He was completely in the right, he just didn't have the right method.
He was completely in the right, he just didn't have the right method
I mean he was right, but he acted like a total dumbass about it, trick the avatar into the state by “killing” one of his friends and you think he wouldn’t go berserk and be uncontrollable after that?
Nah in universe there's a huge precedence for trying to master the Avatar State the right way.
Trying to game it by trickery rather than mastery is obviously a bad idea, and that's not getting into his method of agitating it out of Aang.
In the end they'd just end up with a strong but poorly controlled weapon that couldn't be reliably deployed and everytime it's used put the spiritual balance of the world at risk.
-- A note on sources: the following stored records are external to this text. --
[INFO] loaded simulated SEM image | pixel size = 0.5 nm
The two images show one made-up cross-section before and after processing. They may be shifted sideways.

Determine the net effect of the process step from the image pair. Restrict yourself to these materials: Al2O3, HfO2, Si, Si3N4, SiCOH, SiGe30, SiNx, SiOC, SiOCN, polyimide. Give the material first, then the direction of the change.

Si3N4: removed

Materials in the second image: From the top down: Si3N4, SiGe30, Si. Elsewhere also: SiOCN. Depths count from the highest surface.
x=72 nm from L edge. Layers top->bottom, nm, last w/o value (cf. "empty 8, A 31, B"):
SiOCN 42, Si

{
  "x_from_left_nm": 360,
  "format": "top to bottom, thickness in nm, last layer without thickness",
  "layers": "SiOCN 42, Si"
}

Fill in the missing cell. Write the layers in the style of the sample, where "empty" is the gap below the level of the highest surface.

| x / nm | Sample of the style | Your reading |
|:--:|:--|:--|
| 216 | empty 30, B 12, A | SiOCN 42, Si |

It was a bad desperate idea.
Not really, he just wanted to use Aang as a weapon and had no willingness to understand the need to bend other stuff.
Fong was not a spiritual man, he was a general who understood weapons and war, and treated the Avatar state largely like this, like a weapon of mass destruction he could harness to blast the Fire Nation and win the war. He brought in spiritualists and spiritual help but most of them seemed like quacks, and they didn't understand the need for Aang to open his chakras, and the emotional and spiritual growth that would require. Fong wanted to use the Avatar State as a massive weapon to just blast through the Fire Nation to the Fire Lord, whereas actual masters of the state in previous incarnations used it sparingly, for just an instant, to power their greatest feats of bending prowess. To try to keep the Avatar in that state would be incredibly dangerous both to the future of the Avatar, to everyone around, and likely to how the Avatar is perceived by the world, and on top of that, Fong was willing to abuse children to achieve his military aims. He's a perfect example of how a purely consequentialist morality system with no sense of just conduct is destructive and ultimately harmful rather than helpful, especially in a setting like Avatar, where so much of the consequences characters create around them are reflective of their emotional and spiritual balance.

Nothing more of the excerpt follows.